The Vision framework deals with images and videos. It offers a variety of computer vision and machine learning capabilities to apply to visual data. Some capabilities of the Vision framework include face detection, body detection, animal detection, text detection and recognition, barcode recognition, object tracking, image alignment, and so on. I will mention the main features and methods considering some hidden gems of iOS that you may not have heard of. As this book focuses on text processing, it won’t cover the details of image processing. If you need more information related to computer vision algorithms, you can find the details and sample projects on the Apple Developer website.

Face and Body Detection

Vision has several request types for detecting faces and humans in images. I will mention some of the requests here to recall what Apple provides with built-in APIs. VNDetectFaceRectanglesRequest is used for face detection which returns the rectangles of faces detected in a given image yaw angle. It also provides a face’s yaw and roll angles. VNDetectFaceLandmarksRequest gives you the location of the mouth, eyes, face contour, eyebrow, nose, and lips. VNDetectFaceCaptureQualityRequest captures the quality of the face in an image that you can use in selfie editing applications. There is a sample project, namely, “Selecting a Selfie Based on Capture Quality,” which compares face qualities across images.

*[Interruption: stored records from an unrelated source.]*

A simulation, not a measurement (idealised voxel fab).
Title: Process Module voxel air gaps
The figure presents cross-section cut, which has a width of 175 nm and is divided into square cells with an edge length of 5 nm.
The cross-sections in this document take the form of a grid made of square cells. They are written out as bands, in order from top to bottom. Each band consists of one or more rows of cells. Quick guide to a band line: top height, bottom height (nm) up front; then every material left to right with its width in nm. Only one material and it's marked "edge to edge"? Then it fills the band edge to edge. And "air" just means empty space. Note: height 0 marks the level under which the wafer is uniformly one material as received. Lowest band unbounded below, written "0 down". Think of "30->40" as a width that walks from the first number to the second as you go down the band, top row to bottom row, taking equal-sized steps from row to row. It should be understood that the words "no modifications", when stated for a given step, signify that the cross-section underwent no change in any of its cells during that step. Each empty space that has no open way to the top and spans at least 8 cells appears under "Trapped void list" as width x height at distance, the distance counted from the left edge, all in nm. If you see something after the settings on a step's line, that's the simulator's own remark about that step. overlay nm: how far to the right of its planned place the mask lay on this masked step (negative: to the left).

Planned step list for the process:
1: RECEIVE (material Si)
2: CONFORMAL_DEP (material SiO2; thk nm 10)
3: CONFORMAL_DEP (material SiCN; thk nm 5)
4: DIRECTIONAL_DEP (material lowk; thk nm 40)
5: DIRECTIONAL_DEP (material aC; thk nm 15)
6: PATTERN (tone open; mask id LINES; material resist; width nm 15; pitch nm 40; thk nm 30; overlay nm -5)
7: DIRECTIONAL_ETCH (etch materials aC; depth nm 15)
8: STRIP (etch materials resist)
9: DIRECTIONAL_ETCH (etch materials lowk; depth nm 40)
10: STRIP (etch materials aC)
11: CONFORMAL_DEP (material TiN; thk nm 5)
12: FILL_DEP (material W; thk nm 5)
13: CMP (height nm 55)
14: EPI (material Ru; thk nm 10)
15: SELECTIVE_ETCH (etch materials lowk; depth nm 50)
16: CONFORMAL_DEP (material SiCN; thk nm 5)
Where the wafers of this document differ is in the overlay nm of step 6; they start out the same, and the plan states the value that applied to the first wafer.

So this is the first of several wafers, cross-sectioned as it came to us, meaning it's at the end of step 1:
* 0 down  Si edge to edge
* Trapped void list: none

VNDetectHumanRectanglesRequest detects humans and returns the rectangles that locate humans in images.

To use these requests, you create an ImageRequestHandler and a specific type of request. Pass this request to the handler with the perform method as shown in Listing 2-1. This executes the request on an image buffer and returns the results. The sample shows face detection on a given image.
let handler = VNImageRequestHandler(cvPixelBuffer:
pixelBuffer, orientation: .leftMirrored, options:
requestOptions)
        let faceDetectionRequest =
VNDetectFaceCaptureQualityRequest()
        do {
            try
handler.perform([faceDetectionRequest])
            guard let faceObservations =
faceDetectionRequest.results as? [VNFaceObservation]
else {return}
            }
        } catch {
            print("Vision error:
(error.localizedDescription)")
        }
Listing 2-1

Face Detection Request

Image Analysis

With the built-in image analysis capabilities, you can create applications that understand what is in the image. You can detect and locate rectangles, faces, barcodes, and text in images using the Vision framework. If you want to dig deeper, Apple offers a sample project where they show how to detect text and QR codes in images.

Apple also offers a built-in ML model that can classify 1303 classes. It has many classes from vehicles to animals and objects. Some examples are acrobat, airplane, biscuit, bear, bed, kitchen sink, tuna, volcano, zebra, and so on.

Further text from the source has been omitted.